But why? If you’re a tech publication (or something like Phoronix) your readers don’t care anyway. They’re fine with irrelevant numbers as long as they’re graphed nicely. Running such irrelevant synthetic benchmarks in ‘fire and forget’ mode is also way less expensive than doing it correctly.
These Photoshop benchmarks are pure BS. 288 megapixel in RGB with only 8-bit color depth result already in an uncompressed data size of ~700 MB. Work with 16-bit color depth and it’s twice as much, add some layers or transparency and record 10 undo steps and you’re already swapping every machine to death that has less than 16 GB DRAM.
The only reason such BS benchmarks are fired up is since it’s easy for the tester. Whether the task has any relevance for ‘doing work in Photoshop’ or the ‘benchmark’ is just generating numbers without meaning… who cares?
Yeah, benchmarks are BS because computers are idle 99% of the time. Most users would be happy with a Pentium II for their office work.
> Video encoding as use case on such a thing? Seriously?
Oh come on, never heard of the millions of people using any sort of video chatting software? Yeah, the video actually needs to get encoded before it can get streamed over the internet.
But yes, I may very well want to encode a video on such a device. Why can’t I?
> OpenCL acceleration not yet available on ARM
I take the point, but that also just points out another downside.
> An Excel benchmark? Seriously?
You clearly haven’t seen how “serious users” can use Excel (ever seen how well a 16MB XLSX file performs? I’m not kidding, I get those at work (related to financial modelling of fairly complex operations)).
A benchmark is there to show performance. Whether the performance matters to you or not is another matter altogether.
Don’t confuse video trans-coding (a software process) with video encoding for live streams (a largely hw process).
“Transcoding” is just a fancy term for decode -> encode. There’s nothing explicit in either which prohibits use of hardware acceleration or a pure software process. What’s important is whether the software can utilise the provided hardware acceleration or not.
Presumably, emulated x86 would have limited hardware access, so any video dealing application which is emulated probably cannot use hardware encode/decode at all.

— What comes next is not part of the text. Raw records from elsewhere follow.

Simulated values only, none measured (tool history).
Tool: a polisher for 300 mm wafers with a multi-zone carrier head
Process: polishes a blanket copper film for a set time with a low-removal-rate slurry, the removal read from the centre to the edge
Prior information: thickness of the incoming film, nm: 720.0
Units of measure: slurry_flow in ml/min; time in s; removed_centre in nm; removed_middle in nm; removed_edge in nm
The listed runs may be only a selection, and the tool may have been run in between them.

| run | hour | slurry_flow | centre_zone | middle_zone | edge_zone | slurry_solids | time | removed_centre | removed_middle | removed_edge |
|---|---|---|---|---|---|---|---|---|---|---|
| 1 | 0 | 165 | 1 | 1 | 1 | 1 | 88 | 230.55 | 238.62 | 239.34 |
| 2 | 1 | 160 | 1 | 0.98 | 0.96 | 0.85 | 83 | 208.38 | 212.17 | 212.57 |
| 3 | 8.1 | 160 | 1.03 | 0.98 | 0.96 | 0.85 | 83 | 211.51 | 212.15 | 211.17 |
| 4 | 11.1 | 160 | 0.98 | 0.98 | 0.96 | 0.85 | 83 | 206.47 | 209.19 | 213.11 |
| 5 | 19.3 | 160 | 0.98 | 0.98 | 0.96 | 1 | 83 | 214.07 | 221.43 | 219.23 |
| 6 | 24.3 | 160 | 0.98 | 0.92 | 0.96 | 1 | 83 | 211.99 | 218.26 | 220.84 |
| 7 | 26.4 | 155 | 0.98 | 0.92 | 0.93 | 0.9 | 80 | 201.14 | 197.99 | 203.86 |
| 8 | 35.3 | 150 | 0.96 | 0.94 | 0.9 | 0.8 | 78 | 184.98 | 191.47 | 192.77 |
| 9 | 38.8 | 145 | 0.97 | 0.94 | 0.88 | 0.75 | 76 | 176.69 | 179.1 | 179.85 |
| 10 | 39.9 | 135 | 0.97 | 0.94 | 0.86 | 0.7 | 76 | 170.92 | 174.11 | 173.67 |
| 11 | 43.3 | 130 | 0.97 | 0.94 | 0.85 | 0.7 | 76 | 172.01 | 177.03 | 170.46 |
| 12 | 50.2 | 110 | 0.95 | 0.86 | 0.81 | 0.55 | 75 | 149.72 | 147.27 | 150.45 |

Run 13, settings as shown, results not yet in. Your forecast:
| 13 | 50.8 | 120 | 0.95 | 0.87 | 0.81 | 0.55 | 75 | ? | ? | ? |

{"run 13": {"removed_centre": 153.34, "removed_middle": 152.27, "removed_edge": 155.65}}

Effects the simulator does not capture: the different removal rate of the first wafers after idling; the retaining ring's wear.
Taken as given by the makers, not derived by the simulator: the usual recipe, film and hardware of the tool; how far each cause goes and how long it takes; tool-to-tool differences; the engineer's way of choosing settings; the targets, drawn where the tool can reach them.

One also needs to consider that hardware implementations are often quite limited compared to software implementations, so if the hardware can’t do what needs to be done for the application, only software can be used.
> emulated x86
I know nothing about Windows application development (*nix and macOS guy) but I can’t imagine that those programs do not use interfaces/frameworks that are designed to use the best engine available. And that’s QuickSync on Intel laptops or Snapdragon’s video engine on these ARM thingies (of course not doing any video processing on CPU cores at all and especially not emulated since plain stupid).
There might be some use cases for CPU based video encoding (e.g. higher quality and/or lower sizes when using x264 instead of CPU’s video engines) but how should this be important for the use case of these ARM laptops? The stuff that matters (playing video or encoding video chats) will be done highly energy efficient on the SoC’s video engine. Natively of course and not harming the CPU cores anyway.
Someone made a benchmark using three times the wrong approach to encode video (on the CPU). So what? How should users of these laptops be affected by ‘benchmarking gone wrong’?
> There’s nothing explicit in either which prohibits use of hardware acceleration or a pure software process.
Yes, there is. Hardware encoders/decoders are limited to a small set of encoding schemes and bitrates. Software transcoders, OTOH, usually handle a great deal of encoding schemes and bitrates. So most of the time transcoding is performed in software for the lack of matching hw compatibility.
> transcoding is performed in software for the lack of matching hw compatibility
Actually, it’s likely because hardware encoders are typically junk in terms of the output they generate.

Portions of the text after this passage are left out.